# Who maintains DTE service drop?



## salmonslammer (Jan 28, 2001)

Settle a bet.... I say home owner, my buddy says DTE.

Here's a pic of the offending POS pine tree....



















Outdoor Hub mobile, the outdoor information engine


----------



## J D (Jan 19, 2011)

DTE but good lucky evet having them trim secondary wires utilities just don't but area supposed to 

Outdoor Hub mobile, the outdoor information engine


----------



## B.Chunks (Dec 3, 2011)

Wow, that looks like you took the picture at my place. Same problem. I have PIE&G and they said that they would cut the tree, but if I wanted the line moved, that was on me. What PO's me about it is that the wire was never that close to the tree. They put in new poles a few years ago and that's how they left the wire running.


----------



## jpollman (Jan 14, 2001)

DTE is responsible for everything up to the meter. If I were you, I'd get in touch with the Michigan Public Service Commission. I don't know if you can email them but I'd call them and tell them what's going on. If possible, send them that picture. I bet DTE will take care of it.

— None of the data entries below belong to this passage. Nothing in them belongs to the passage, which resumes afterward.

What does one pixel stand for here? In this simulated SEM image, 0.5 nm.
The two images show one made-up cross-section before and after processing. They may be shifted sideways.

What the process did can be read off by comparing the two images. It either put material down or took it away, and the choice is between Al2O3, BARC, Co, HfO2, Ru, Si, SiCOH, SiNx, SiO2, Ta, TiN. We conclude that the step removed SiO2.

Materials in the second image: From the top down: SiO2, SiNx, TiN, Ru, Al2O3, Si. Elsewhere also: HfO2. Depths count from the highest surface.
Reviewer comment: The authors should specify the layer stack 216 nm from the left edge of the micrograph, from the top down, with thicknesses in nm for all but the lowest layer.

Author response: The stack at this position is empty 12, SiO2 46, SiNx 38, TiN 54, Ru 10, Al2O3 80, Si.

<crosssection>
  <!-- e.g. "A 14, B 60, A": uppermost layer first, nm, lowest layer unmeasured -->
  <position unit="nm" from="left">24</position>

A few years ago I had a fight with Comcast over a wire issue in my back yard. I fought with them for a year and a half. Had FOUR appointments to get the situation handled and not one of them was kept! I had enough and contacted the MPSC. The problem was corrected in about a week!


----------



## jpollman (Jan 14, 2001)

Just remembered another issue. A couple years ago, I had a problem with the service drop from the pole to my house. For quite a while I had noticed lights flickering now and then. It would happen once or twice and then go away for a while and be fine. Then it would start up again. One day I looked out the back window and noticed that the wire was VERY close to the ground. (I could reach up and grab it) 

I called DTE and was told to call an electrician and have it taken care of. I knew that was BS so I called back, explained the situation. Again, I was told to hire and electrician to handle the problem. I hung up and was furious because I knew that both of the people I talked to were full of it. I'm paying for them to bring service to my house! I'm responsible for everything AFTER the meter. They have to maintain the service TO the meter. 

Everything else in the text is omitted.